Opinion by Justice Rivas-Molloy
COA01
In a delinquent-tax foreclosure case, Wanda Joyce Smith appeared at a trial setting and testified the judge postponed the matter to conduct a title search and told her a new hearing would be set, so she left expecting further notice. The court later signed a “final” judgment without notifying her of any new setting, leading to foreclosure and sale of the property; Smith learned of the judgment months later during eviction proceedings and filed a bill of review to set aside the judgment for lack of notice/due process. The trial court granted summary judgment against the bill of review and also disposed of Smith’s newly pleaded counterclaims and third-party claims. On appeal, the court applied the traditional bill-of-review elements (meritorious defense; prevented by fraud/accident/wrongful act or official mistake; unmixed with petitioner’s negligence) and the due-process framework of Caldwell v. Barnes for lack of service/notice. The court held Smith’s affidavit testimony that the trial court represented a future hearing would be set, yet later entered judgment without further notice, raised a genuine issue of material fact on “official mistake” and lack of negligence, making summary judgment improper on the bill of review. Separately, relying on the principle that a bill of review is a narrow, independent equitable proceeding limited to vacating or denying the challenged judgment, the court held the trial court lacked subject-matter jurisdiction to adjudicate new counterclaims and third-party claims before the underlying judgment was set aside; those claims were dismissed as premature.
Litigation Takeaway
"A bill of review is a two-step, narrow remedy: first you must prove the prior judgment should be vacated (often by showing lack of notice tied to “official mistake”); only after vacatur can the court reach the underlying merits or any new claims. If the petitioner offers specific testimony that the court/court staff said the case was “reset” or a new setting would be provided, that evidence can defeat summary judgment. If the bill of review pleading tries to bundle in new tort/contract/property claims or add new parties, move to dismiss them—jurisdiction is limited until the judgment is actually set aside."

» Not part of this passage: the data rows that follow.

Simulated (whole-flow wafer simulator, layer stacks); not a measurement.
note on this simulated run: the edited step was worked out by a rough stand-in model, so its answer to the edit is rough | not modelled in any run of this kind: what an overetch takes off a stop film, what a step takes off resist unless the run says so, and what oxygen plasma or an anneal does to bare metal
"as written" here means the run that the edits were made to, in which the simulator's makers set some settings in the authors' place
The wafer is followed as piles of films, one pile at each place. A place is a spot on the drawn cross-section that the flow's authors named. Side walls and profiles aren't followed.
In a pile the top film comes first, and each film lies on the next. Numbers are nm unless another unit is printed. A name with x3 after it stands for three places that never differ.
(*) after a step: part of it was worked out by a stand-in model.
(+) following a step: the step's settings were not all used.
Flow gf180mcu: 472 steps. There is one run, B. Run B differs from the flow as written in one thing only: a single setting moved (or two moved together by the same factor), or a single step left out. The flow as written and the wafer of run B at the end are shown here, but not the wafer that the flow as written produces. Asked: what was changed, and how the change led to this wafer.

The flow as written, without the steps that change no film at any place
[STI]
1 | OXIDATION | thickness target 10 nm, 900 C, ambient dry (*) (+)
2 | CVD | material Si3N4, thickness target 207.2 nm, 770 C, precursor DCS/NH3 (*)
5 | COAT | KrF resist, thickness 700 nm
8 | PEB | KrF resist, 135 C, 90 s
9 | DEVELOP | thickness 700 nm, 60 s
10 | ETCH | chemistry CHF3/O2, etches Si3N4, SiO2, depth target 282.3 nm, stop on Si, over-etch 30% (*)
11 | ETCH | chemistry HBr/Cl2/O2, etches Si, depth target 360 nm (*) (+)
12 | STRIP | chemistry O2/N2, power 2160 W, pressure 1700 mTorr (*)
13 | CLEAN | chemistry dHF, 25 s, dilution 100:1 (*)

Ougo Menchaca Vela v. The State of Texas
COA13
In this criminal appeal, Appellant Ougo Menchaca Vela challenged his conviction and twenty-year sentence for indecency with a child. His court-appointed counsel filed an Anders brief, asserting that the appeal was frivolous and presented no arguable grounds for reversal. The Thirteenth Court of Appeals conducted an independent review of the entire record, including the jury's verdict and the legality of the sentence, as required by Texas appellate standards. The court concluded that there were no procedural or substantive errors and affirmed the trial court's judgment while granting counsel's motion to withdraw.
Litigation Takeaway
"An Anders affirmance of a criminal conviction for a sexual offense against a child provides the necessary finality to trigger mandatory termination grounds and conservatorship restrictions under the Texas Family Code. For family law practitioners, this opinion eliminates a respondent's ability to stay civil proceedings pending appeal, allowing for immediate summary judgment on predicate grounds like TFC § 161.001(b)(1)(L)."
MARVIN LEE JONES, Appellant v. ARLINGTON PLACE APARTMENTS, Appellee
COA14
In this appeal, the appellant contested the court reporter's notice that no record existed, prompting the appellate court to abate the case for an evidentiary hearing. After the trial court confirmed that no reporter's record was ever made, the appellate court reinstated the case and set a strict briefing deadline. Despite being granted an extension, the appellant failed to file a brief. The Fourteenth Court of Appeals analyzed the case under Texas Rule of Appellate Procedure 42.3(b), holding that the failure to prosecute the appeal after the record's status was resolved required a dismissal of the case.
Litigation Takeaway
"A "missing" reporter’s record is not a permanent shield against deadlines; once a trial court determines a record does not exist, you must immediately pivot to a legal strategy based on the Clerk's Record or face a dismissal for want of prosecution."
In the Matter of the Marriage of Brittany Lea Lannen and Clint Douglas Lannen
COA10
Years after her divorce, Brittany Lannen sought a declaratory judgment to determine if her ex-husband's 'right to purchase' specific real estate—a provision included in their 2014 divorce decree—was still valid or had been waived. The trial court dismissed her suit, agreeing with the husband's argument that the lawsuit was an impermissible 'collateral attack' on a final judgment. On appeal, the Waco Court of Appeals reversed the dismissal. The court analyzed the Uniform Declaratory Judgments Act (UDJA) and concluded that because the decree incorporated a settlement agreement 'enforceable as a contract,' the UDJA was the proper procedural tool to interpret the parties' legal rights. The court held that seeking to construe the meaning or validity of a contract within a decree is not an attempt to overturn the judgment, but rather a request for the court to define the current legal status of those provisions.
Litigation Takeaway
"If your divorce decree incorporates a settlement agreement as an enforceable contract, you can use the Uniform Declaratory Judgments Act to clarify or interpret its terms years later. This allows parties to resolve disputes over property rights—like purchase options or rights of first refusal—without being barred by rules that usually prevent people from 'attacking' final judgments."